Digitalization enables new social practices such as teleworking, e-learning or e-commerce, which replace well-established ones such as commuting to work, going to school or going for shopping. While these new practices are less energy intensive than the ones they replace, they can be associated with rebound effects that increase energy consumption in other sectors. For example, while teleworking may reduce consumption in transport, it can increase heating and electricity consumption at home.
Therefore, this talk attempts to answer the following questions:
• What are the effects of new energy consumption behaviors induced by digitalization on Swiss low-carbon pathways, and
• Can digitalization positively contribute to the energy transition?

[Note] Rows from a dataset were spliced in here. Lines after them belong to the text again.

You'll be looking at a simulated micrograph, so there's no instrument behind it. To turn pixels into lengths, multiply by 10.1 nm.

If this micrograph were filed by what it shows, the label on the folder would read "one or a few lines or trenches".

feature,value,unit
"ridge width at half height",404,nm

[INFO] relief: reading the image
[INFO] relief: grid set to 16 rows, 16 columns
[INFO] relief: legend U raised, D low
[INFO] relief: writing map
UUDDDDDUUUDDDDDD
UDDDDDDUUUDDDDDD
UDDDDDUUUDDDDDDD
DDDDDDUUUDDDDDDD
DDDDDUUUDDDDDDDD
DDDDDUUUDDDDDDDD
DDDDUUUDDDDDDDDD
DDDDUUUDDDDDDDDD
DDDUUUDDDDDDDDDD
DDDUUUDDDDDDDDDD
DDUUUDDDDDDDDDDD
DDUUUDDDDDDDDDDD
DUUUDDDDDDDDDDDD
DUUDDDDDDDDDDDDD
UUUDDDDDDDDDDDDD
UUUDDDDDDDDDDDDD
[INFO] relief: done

In this presentation, Lidia Stermieri describes and demonstrates a new modeling framework developed in the context of her PhD thesis that couples the well-established Swiss TIMES Energy Systems Model (STEM) with a new socio-economic Energy Model for Digitalisation (SEED). SEED is a unique agent-based model based on the social practice approach. It analyzes the impact of new lifestyles enabled by Information and Communication Technologies on energy consumption patterns. The combined application of SEED and STEM allows accounting for socio-economic and technical aspects affecting the rate of adoption of technologies from heterogeneous consumers by accounting for their preferences, social mechanism of changes and different drivers of technology and digitalization diffusion when assessing the long-term configuration of the Swiss energy system under different technology, resource or policy constraints.
In the talk, the integrated STEM-SEED framework is applied to assess net-zero CO2 emissions pathways for Switzerland, considering different digitalization levels of the society. We find that the increased adoption of digital lifestyles results in an overall demand reduction that mitigates the energy system costs to achieve the zero CO2 emissions target in 2050, which in turn implies economic benefit to the Swiss society. The challenges to achieve these results and the related opportunities for Swiss society will be discussed.